I have observed that the pure strategy Nash equilibrium is $(u,r)=(3,3)$.
The answer to this question is:
$(\pi^*,\rho^*)=(1,0)$
Am I correct in interpreting the above as:
Given the PSNE of $(u,r)$, the row player will play $u$ with probability $1$ and the column player will play $r$ with probability $1-0=1$?
Thanks
Once again, thanks to denesp (and Herr K.) for the help. I thought that I'd try to answer the question just for reference purposes, and I guess that it's also a step toward improving the "answers per question" metric on Economics SE.
As aforementioned, the PSNE is $(u,r)=(3,3)$.
Player 2
- If $P1$ plays $u$, $P2$ can play either $l$ or $r$.
- $l$ would give $P2$ a payoff of $2$ whilst $r$ would give $P2$ a payoff of $3$.

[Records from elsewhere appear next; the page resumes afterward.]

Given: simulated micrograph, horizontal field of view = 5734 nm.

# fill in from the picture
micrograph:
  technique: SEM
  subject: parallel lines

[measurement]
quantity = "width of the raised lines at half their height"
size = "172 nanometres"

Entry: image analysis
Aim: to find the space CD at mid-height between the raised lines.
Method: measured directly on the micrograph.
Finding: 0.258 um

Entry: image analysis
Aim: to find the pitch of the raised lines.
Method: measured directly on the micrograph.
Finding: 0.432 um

- Therefore, $P2$ will play $r$ with probability $\pi=1$
Player 1
- If $P2$ plays $r$, $P1$ can play either $u$ or $d$.
- $u$ would give $P1$ a payoff of $3$ whilst $d$ would give $P1$ a payoff of $2$
- Therefore, $P1$ will play $u$ with probability $1-\rho=1$, $\rho=0$.
The result
$(\pi^*,\rho^*)=(1,0)$